Data Linkage Tool — Rahul Jeyasingh

Overview

A production data linkage tool for Big Data that performs record similarity matching across datasets — not hardcoded for a specific schema or domain, but fully configuration-driven. Built at Infosys and hosted as a job on GCP. This tool increased the productivity of business claims processing by 12 times.

How It Works

The architecture operates in two stages:

Stage 1 — Ranking: Candidate pairs are surfaced using ANN (Approximate Nearest Neighbor) vector search combined with TF-IDF scoring. This narrows the search space efficiently without requiring brute-force comparison of every record pair.

Stage 2 — Evaluation: Shortlisted pairs are scored using Jaro-Winkler distance, fuzzy matching algorithms, and weighted ratio metrics to determine match quality.

What Makes It Distinctive

Schema details, matching column pairs, and rule conditions are all defined externally through configuration — not embedded in code. This means the same tool can be pointed at entirely different datasets, with different structures and matching logic, without code changes.

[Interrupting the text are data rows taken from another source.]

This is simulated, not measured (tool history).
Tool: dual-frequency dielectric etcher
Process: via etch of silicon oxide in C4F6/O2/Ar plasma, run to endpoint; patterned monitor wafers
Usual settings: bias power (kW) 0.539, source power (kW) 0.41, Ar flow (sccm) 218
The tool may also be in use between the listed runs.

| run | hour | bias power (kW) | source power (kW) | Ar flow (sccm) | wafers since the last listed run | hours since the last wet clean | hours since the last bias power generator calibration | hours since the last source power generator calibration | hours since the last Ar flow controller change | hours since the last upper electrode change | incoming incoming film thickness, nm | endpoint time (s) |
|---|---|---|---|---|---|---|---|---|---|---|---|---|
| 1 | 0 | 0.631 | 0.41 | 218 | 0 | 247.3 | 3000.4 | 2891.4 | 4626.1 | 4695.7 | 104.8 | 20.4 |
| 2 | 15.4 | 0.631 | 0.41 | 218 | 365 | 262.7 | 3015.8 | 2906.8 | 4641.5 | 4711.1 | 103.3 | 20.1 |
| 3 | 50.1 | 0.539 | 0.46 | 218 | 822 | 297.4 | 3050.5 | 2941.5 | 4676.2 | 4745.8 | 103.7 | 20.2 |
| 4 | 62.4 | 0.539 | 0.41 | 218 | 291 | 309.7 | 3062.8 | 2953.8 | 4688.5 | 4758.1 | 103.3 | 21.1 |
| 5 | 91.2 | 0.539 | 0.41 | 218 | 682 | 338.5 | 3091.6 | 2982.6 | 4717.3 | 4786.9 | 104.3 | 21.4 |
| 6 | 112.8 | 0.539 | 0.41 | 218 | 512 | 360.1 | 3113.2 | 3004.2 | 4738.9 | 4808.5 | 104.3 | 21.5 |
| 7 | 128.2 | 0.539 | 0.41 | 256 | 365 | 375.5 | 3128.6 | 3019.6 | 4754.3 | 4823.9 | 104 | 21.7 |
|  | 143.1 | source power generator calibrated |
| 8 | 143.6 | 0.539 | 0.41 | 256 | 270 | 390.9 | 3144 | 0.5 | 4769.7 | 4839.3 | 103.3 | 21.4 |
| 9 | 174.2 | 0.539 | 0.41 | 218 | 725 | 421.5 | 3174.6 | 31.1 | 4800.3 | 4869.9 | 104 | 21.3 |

It's a genuinely reusable piece of infrastructure. The same matching logic was later repurposed as the core differentiator in my DRISHTI defence challenge proposal, where it powers design change impact analysis in shipbuilding.

Technical Details

ANN vector search for scalable candidate generation
TF-IDF scoring for relevance ranking
Jaro-Winkler distance for string similarity evaluation
Fuzzy matching algorithms for flexible record comparison
Polars and Pandas for high-performance data processing
External configuration for schema, column pairs, and rule conditions
Hosted as a GCP job for production workloads
12x productivity increase in business claims processing